Friday, June 25, 2010

Maurice Wright's Movement in Time

One of the reasons I want the Philadelphia Orchestra to go on living is that it keeps about a hundred stellar musicians in town. Several times a year, a few of the players break off from the herd and present chamber concerts at the Perelman Theater. Last Sunday (June 20, the last day of spring), I was treated to one of these programs when a friend e-mailed me about a spare ticket. The bill included Glazunov's String Quintet Op. 39 (scored for two cellos, according to the program notes, but with one of the parts given to a bass player this time out for some reason), and Brahms’s Second Piano Quartet, both very well played. The Brahms was particularly memorable.

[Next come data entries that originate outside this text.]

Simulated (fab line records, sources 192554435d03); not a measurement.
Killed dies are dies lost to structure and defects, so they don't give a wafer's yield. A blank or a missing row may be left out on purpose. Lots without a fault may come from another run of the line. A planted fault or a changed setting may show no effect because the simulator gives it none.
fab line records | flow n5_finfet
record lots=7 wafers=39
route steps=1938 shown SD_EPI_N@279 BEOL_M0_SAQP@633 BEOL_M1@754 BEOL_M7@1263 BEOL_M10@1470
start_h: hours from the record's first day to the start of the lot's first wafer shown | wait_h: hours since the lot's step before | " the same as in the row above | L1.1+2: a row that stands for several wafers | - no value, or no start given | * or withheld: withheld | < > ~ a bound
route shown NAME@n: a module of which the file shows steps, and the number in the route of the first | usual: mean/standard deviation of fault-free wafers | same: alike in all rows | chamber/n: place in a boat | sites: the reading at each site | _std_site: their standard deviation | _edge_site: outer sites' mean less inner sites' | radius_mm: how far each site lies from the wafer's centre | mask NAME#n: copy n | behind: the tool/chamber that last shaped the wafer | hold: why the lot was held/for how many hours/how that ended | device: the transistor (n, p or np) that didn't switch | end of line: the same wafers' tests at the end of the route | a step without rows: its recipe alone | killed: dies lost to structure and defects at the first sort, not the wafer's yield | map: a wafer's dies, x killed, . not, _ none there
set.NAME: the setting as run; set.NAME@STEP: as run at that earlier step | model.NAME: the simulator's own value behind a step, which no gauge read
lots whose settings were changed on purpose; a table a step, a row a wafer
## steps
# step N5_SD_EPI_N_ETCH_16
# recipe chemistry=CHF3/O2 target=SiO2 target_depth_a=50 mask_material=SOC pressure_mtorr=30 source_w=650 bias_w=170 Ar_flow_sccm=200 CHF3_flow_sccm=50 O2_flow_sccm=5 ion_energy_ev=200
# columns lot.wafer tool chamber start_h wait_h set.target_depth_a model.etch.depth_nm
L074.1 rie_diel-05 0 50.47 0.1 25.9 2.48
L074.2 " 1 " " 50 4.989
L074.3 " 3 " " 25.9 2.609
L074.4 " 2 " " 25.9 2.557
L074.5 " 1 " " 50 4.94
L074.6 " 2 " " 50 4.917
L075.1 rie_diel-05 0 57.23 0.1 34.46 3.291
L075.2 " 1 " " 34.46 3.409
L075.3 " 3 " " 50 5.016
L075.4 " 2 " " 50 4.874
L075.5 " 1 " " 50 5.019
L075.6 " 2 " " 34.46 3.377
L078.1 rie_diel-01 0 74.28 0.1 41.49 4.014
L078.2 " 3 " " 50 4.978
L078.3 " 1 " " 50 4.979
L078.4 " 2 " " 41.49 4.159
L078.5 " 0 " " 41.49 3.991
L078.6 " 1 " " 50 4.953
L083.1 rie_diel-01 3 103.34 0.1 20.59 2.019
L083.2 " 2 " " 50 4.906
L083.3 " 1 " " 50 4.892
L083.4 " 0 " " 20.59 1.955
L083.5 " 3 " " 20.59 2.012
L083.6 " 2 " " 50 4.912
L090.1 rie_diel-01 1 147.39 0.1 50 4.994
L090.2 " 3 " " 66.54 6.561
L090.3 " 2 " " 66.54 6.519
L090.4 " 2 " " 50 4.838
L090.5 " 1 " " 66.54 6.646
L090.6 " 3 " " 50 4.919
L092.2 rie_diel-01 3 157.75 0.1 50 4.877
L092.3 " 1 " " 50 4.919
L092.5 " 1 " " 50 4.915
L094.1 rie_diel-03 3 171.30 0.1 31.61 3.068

The afternoon began with Movement in Time, for two percussionists and tape, by Maurice Wright, a professor at Temple University. Kind of an uninspired title (all music is movement in time), but it was a lively, almost spritely piece that gave Don Liuzzi and Anthony Orlando an excuse to run around the stage and wallop a large number of very loud instruments. I don't ordinarily think of music for multiple percussion instruments as "light" — the one piece that comes to mind immediately, Varese's Ionisation, is a violent, dark-cloud case in point — but that is what Movement in Time was. It was playful music, with an occasional burst of wit, as when, for example, the performers are required to beat a single snare drum simultaneously, and they suddenly cut the music short by raising their sticks and crossing them with a click. Cute, and it got a laugh.

Wright isn't one of those heart-on-his-sleeve, look-at-how-brave-I-am-for-writing-commercial-pap composers I despise, at least not in this piece, but he seems to be after the fun kind of modernism that Alexander Calder achieved in sculpture. Unfortunately, the music was so slight that most of it, except for that click, evaporated in the memory almost at once.

The tape accompaniment was a distraction, too. The sounds generated weren't so much electronic music as recordings or synthesized imitations of a chorus and orchestra. A friend of mine who attended with me wondered why, if Wright was going to take that route, he didn't just put a few more musicians on the stage.

A perfectly pleasant, digestible piece, but it hardly opens up new vistas the way Ionisation did.